Built environment professionals are to carry out an extensive review of the procurement system, to inform the Grenfell Tower Fire Inquiry.

Working within the Construction Industry Council (CIC), 36 professional bodies will review procurement, design and construction practices in housing, with a view to providing recommendations for improving fire safety. After the initial work on housing, the review will be extended to cover other types of building.

The review will be completed by the autumn and will inform the Grenfell Tower Fire Inquiry team. CIC chairman John Nolan told New Civil Engineer there was unprecedented cross-industry support for the review, with 50 representatives from the 36 professional bodies unanimously agreeing to its scope.

“It’s an overview of the entire system, looking at every facet of it, and where we feel it can or should be improved we will be making recommendations. But we are not going into it with any preconceptions,” he said.

“It is very clear that there has been a systemic failure which has let these poor people down. We need to review the entire system to establish where the system could and should be improved.”

At this stage, Nolan said it was impossible to tell what recommendations could come out of the review. The exact scope will be finalised over the next two weeks.

Last week the Department for Communities and Local Government (DCLG) announced an Industry Response Group (IRG) would be set up to help the industry cope with an expected surge in refurbishment demand resulting from cladding tests.

Currently 236 ACM cladding samples have failed tests. A series of six large-scale tests are being carried out on different cladding and insulation combinations; the results will be available within the next few days.

The DCLG has said it anticipates quick action could be needed across the construction industry due to findings from the testing programme. The IRG is made up of Build UK, the CIC and the Construction Products Association.

As well as conducting the review and supporting the construction industry, the CIC is providing expert advice to the Independent Expert Advisory Panel, which includes BRE chief executive Peter Bonfield.
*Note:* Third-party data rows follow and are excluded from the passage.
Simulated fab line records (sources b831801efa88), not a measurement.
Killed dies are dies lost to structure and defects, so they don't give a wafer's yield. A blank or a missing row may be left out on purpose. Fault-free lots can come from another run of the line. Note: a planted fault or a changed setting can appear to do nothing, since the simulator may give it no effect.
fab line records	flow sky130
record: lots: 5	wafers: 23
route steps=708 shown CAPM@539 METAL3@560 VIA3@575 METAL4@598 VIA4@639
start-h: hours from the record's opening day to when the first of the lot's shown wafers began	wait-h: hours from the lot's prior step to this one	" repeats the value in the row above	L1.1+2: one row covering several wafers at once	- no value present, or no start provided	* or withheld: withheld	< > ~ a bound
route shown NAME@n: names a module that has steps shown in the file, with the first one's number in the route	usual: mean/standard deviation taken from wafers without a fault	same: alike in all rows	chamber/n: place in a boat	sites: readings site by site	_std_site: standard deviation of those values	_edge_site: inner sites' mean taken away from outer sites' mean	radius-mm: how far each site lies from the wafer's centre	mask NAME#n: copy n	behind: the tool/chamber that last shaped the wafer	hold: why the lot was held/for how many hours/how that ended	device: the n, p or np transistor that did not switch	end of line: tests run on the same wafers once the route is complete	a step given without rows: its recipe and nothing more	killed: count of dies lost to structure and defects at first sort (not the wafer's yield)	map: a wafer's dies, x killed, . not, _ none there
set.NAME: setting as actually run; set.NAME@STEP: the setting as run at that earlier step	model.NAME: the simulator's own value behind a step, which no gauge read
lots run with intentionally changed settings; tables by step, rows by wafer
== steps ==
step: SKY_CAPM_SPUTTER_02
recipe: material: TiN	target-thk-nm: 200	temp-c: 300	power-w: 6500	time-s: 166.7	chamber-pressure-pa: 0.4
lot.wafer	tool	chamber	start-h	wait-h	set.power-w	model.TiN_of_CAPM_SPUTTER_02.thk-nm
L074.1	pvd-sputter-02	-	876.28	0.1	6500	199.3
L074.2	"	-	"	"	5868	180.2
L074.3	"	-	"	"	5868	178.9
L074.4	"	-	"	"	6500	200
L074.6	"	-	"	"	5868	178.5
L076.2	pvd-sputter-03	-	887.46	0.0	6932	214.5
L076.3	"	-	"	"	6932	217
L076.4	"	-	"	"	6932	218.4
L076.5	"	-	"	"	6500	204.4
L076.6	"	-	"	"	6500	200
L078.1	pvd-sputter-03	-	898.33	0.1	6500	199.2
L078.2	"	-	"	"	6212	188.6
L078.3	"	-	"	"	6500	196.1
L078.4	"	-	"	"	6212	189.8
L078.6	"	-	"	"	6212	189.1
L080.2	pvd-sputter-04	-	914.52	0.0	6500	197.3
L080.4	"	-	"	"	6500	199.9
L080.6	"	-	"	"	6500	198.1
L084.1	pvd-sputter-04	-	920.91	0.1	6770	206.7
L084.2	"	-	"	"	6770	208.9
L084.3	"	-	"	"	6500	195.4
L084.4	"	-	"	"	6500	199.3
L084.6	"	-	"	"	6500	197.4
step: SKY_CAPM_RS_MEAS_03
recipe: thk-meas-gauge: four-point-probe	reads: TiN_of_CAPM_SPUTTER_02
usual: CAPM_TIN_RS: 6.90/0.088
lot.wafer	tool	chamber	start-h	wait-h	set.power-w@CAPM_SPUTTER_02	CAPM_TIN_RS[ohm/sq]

On Friday the government wrote to all building control bodies in England on the advice of the expert panel, highlighting building regulations requirements for buildings over 18m tall. Building control bodies assess work to check it complies with building regulations.

The panel was concerned that extra risks could be created by recladding works. In a letter, the government highlighted the need to ensure cladding systems either meet limited combustibility requirements as set out in Approved Document B, or meet full-scale testing requirements under British Standard 8414.

“In assessing the safety of the cladding system it may be necessary to remove isolated panels either to reveal the construction build up or for testing purposes. In doing so, care should be taken not to create conditions which may worsen the integrity of the cladding system,” said the letter.

It also advised that any original fixings must be checked when new cladding is applied, in case the previous cladding was lighter.